Questions and rumbles about solid state amplifiers

Started by tca, March 04, 2013, 10:46:48 AM

Previous topic - Next topic

Gus

Quote from: tca on May 15, 2013, 10:10:10 AM
Hi,
so the JLH version did sound ok... but not completely happy with it. It had some annoying fuzz/fizz/buzz when overdriven... that could be fixed, but if it is there why bother taking it out!  So I've turn to the most simple amp that I could think of, a mosfet and a light bulb at the drain (as PRR suggested). It sounded also ok, as I recall from my previous experiments. I've already seen some of the amps made by Nelson Pass (delite amp is the mosfet+bulb version) and specially the Zen amp that uses a active current source. Here is my hack on it (biased at 1A):



So, how does it sound? It is the most amazing amp I've build. It stable as a rock, no fuzz/fizz/buzz, it has an incredible warm sound, so amazing that I've plug it in to a hi-fi set of speakers (what a sacrilege!) and still is amazing! As R.G. point out earlier, there is no such thing as a specific guitar amplifier. It does get hot, much hotter than the JLH.
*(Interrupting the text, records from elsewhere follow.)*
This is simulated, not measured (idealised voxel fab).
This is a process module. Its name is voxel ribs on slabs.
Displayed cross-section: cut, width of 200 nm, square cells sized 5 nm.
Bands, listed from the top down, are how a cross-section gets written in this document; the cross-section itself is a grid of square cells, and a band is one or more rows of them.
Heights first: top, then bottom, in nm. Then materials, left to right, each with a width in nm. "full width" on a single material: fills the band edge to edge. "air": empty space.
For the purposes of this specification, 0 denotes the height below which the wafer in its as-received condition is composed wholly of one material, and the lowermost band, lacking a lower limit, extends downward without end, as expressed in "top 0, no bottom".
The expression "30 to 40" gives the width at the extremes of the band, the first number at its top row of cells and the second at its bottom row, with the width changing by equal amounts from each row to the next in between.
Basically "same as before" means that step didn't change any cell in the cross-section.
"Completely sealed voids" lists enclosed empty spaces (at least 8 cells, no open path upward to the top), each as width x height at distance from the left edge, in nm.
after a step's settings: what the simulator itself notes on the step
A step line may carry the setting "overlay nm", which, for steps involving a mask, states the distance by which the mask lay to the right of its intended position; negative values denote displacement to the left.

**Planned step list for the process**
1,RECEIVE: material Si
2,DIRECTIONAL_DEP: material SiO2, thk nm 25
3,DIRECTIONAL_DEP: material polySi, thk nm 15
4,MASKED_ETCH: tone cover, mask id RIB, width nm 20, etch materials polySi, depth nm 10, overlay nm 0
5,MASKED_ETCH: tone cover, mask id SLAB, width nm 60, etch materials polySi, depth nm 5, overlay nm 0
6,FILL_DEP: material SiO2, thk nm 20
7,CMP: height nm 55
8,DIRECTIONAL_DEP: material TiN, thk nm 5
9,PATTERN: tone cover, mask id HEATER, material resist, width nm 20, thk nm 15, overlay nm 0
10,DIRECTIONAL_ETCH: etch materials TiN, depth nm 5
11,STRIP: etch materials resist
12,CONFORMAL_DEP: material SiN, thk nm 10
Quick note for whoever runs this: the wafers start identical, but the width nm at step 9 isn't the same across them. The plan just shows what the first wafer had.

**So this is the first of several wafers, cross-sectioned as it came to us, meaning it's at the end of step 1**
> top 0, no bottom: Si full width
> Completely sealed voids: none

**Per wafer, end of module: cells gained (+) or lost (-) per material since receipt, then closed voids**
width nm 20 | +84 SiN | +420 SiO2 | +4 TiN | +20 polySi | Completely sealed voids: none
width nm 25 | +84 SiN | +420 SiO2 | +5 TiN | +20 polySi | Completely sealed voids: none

I found this topology in  "Design of VMOS Ciruits" book from the 80's (the same book that Jack mentions on his BS170 booster webpage) but Pass's patent for a very similar topology is dated from 1998. Go figure?!?

Cheers.

There is something you need to add to the sim.  The source impedance "feeding" it.  Power mosfet have gate to drain and gate to source capacitance. So some of the "warm" sound can be the low pass frequency.  You might want to add a small series input resistor to the gate close to the mosfet.

Here is something to think about .  Musicman amps, some were IC and transistor even to the output stage(class b? push pull cascode with a transistor in the bottom part of the cascode)  I think a lot of the tube sound is the output transformer output tube interaction.

Also jimi had a post with a cool Kay transistor amp schematic .  SE transformer driving a push pull transformer output.  R.G. has written about the VOX solid state amps.


tca

> There is something you need to add to the sim.  The source impedance "feeding" it.  Power mosfet have gate to drain and gate to source capacitance.
> So some of the "warm" sound can be the low pass frequency.
I've done that also, but did not show it... I've also substitute the upper CCS with a car 6.8Ohm light bulb and it works nicely. It also needs a decent preamp, which I also have. I'll post the complete schematic in a few days.

> You might want to add a small series input resistor to the gate close to the mosfet.
Done that also.

> I think a lot of the tube sound is the output transformer output tube interaction.
That is what almost everybody says. I have to build a amp with an output transformer to see what that *really* means, my biggest problem is where to find one with the right specs.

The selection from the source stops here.